Below is an outline of the method I have developed for carving stocks that serves my needs while building 18th-century style arms. There are as many ways to carve as there are people who carve stocks. This method does not require a set of four dozen gouges and chisels, and relies on a blend of incised and relief carving techniques. I'm using photos taken while carving a rifle in the style of J.P. Beck. It's not uncommon to see American arms with scraper and chisel marks in their finished backgrounds. This is not to suggest that it is "sloppy", but that things were done in a more workmanlike manner. Most of the work I see today is entirely over-finished in comparison to the period arms we are emulating.
The first step to well executed carving is to study, study, study. If you're making a particular style of rifle, your carving must also reflect this. If you are new to rifle building, it's best to copy original work, as it will help you develop a better understanding of basic baroque and rococco styling. There is often an "endearing" level of quality to the decoration on early American arms, and you may or may not choose to incorporate these same "folky" renditions into your work. I like to blend designs from a single period artist into my work, making it recognizable as a particular artist, but uniquely my own as well.
Tools used are as follows: 60 degree parting tools (one by Swiss Made/Pfiel, other is Japanese), 1/2" flat chisel with edges rounded and sharpened, 1/4" shallow gouge, 1/2" (roughly) shallow gouge, 11/3 Pfeil veiner, 1/16" japanese veiner, three sizes of file-rasps (home made), several small scrapers made from old scroll saw blades, and about a dozen fine riffler files picked up second hand on Ebay (please don't spend hundreds of dollars on these, you don't need new ones).
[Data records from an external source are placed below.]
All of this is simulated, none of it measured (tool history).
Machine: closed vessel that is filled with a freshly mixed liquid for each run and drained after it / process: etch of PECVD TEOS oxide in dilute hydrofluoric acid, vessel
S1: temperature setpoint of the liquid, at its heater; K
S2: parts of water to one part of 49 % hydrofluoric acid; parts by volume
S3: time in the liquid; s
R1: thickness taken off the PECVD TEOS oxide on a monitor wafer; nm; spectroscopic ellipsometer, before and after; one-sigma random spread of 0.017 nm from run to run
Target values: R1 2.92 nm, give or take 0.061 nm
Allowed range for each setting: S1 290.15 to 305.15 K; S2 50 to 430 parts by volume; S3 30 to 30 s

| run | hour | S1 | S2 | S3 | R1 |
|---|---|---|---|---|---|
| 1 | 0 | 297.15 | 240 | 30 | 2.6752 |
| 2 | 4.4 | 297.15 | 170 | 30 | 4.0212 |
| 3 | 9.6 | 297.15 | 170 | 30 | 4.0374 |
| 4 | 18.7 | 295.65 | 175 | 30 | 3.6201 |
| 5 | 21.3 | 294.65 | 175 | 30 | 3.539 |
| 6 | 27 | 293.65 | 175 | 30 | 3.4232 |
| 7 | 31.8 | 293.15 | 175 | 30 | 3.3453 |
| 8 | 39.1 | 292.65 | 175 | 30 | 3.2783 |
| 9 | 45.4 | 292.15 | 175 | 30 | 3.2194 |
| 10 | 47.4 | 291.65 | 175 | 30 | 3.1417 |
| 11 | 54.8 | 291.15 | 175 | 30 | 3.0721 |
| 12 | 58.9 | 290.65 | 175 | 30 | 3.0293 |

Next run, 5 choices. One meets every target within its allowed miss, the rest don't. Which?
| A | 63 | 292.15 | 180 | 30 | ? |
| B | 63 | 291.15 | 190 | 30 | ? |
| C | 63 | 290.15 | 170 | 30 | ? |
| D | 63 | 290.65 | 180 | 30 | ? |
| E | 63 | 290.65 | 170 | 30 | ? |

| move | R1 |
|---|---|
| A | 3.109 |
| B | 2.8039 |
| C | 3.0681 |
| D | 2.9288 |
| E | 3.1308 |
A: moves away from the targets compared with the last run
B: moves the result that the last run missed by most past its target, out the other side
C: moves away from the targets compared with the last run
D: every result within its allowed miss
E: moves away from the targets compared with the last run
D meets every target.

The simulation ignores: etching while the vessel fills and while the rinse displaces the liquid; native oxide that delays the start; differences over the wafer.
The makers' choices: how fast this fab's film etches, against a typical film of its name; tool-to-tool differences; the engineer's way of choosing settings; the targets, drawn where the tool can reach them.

Get out your eraser, because you'll draw two dozen renditions before being satisfied with your design (once you put chisel to wood, you'll still edit on the fly anyway). Don't stop at "ok", draw it out with as much detail as you like, and take photos so you know where to put details once you remove the background.
Using the 60 degree parting tool, "trace" along the outline of your carving, leaving the edge of the chisel at 90 degrees to the relieved portion. I use a light wooden mallet to chase the tool, much like with engraving, which gives me better control of steering and throttle. Depth is controlled by how wide your line appears - work on keeping this as uniform as possible.
The first step in removing the background is to lay the parting tool on its side, and use the heal of the tool to ride along the incised portion. The lower "wing" of the tool will remove a small portion of the background, leaving a defined edge to your raised portion.
With the main portions relieved, the tedious part of removing and leveling the background can begin. I use a variety of tools for this - starting with the 1/4" and 1/2" shallow sweeps. These must be honed to a shaving edge, as you move across the grain, overlapping the previous cut to a uniform depth. No need to go crazy here, you may only remove 1/32" or so - most good relief carving on firearms is exceptionally shallow. A small chisel made from 1/16" piano wire (hardened & tempered post shaping) can be used to access particularly tight areas of the design.
I use three course file pieces with handles brazed on to level the background fully, which leaves a surprisingly smooth surface. They're shaped like a tiny iron, with a pointed tip to get into tight spots. The flat sides allow me to get right next to the raised portion without risking running over them. Yes, the temper was removed during brazing, but a water quench at dull red still makes it hard enough to hold an edge while shaping wood.
Here's where the scrapers come in, and everything begins to blend. These are sharpened just like a cabinet scraper, and level out the background with exceptional uniformity and a light touch. Careful not to scrape over your raised elements. I have some that are dead flat across, and others with a slight radius, so as not to put a scratch in the background. Remember when relieving, that there can be a subtle arc to the background, and it need not be completely flat. The background may "dive" slightly towards the relieved portion - this is OK! You may use 400 grit sandpaper to do final smoothing if you prefer (I don't)
If at this point your design has some rough edges from leveling, or perhaps it doesn't appear deep enough, you may use the 60 degree parting tool to retrace your design slightly deeper. Essentially this creates the illusion of depth by making a subtle incised line around the raised portion. When stained, this will make the carving "pop".
Now the fun part! Modeling is what makes the shallow carving "pop" from the background, and it is best to study original work before putting chisel to wood. A subtle hand is required to shape the scrolls and leave just the right about. I prefer some crisp edges, while other gunmakers prefer very soft and rounded carving. You'll find both on historic arms. It's easy to get overzealous and model your carving too much. Remove a small amount, look at the whole picture, then go back and make final adjustments.
In the case of this particular rifle, the background was given a few incised lines to accentuate the raised portion. These must be executed with care, starting shallow and widening the line for visual depth by carefully altering the angle on the parting tool. It's best to practice before attempting this on your stock. My technique to finishing the carving comes from the principle that the original gunsmiths weren't spending hours slaving over every detail. I struggle with this enough while building the gun, and there's no need to do so on carving unless you're looking for 21st century perfection. Burnishing the carving will usually suffice to clean up any fuzzy areas and highlight sections that need final adjustment. I use a burlap bag and a tightly bound sisal brush to knock off any fuzz from the carving both prior to and after staining with aquafortis.
Finishing of stocks is another tutorial entirely, and something I still experiment with on each new gun I make. Remember that each antique gun is unique in little ways, and every maker varied the designs from one gun to the next.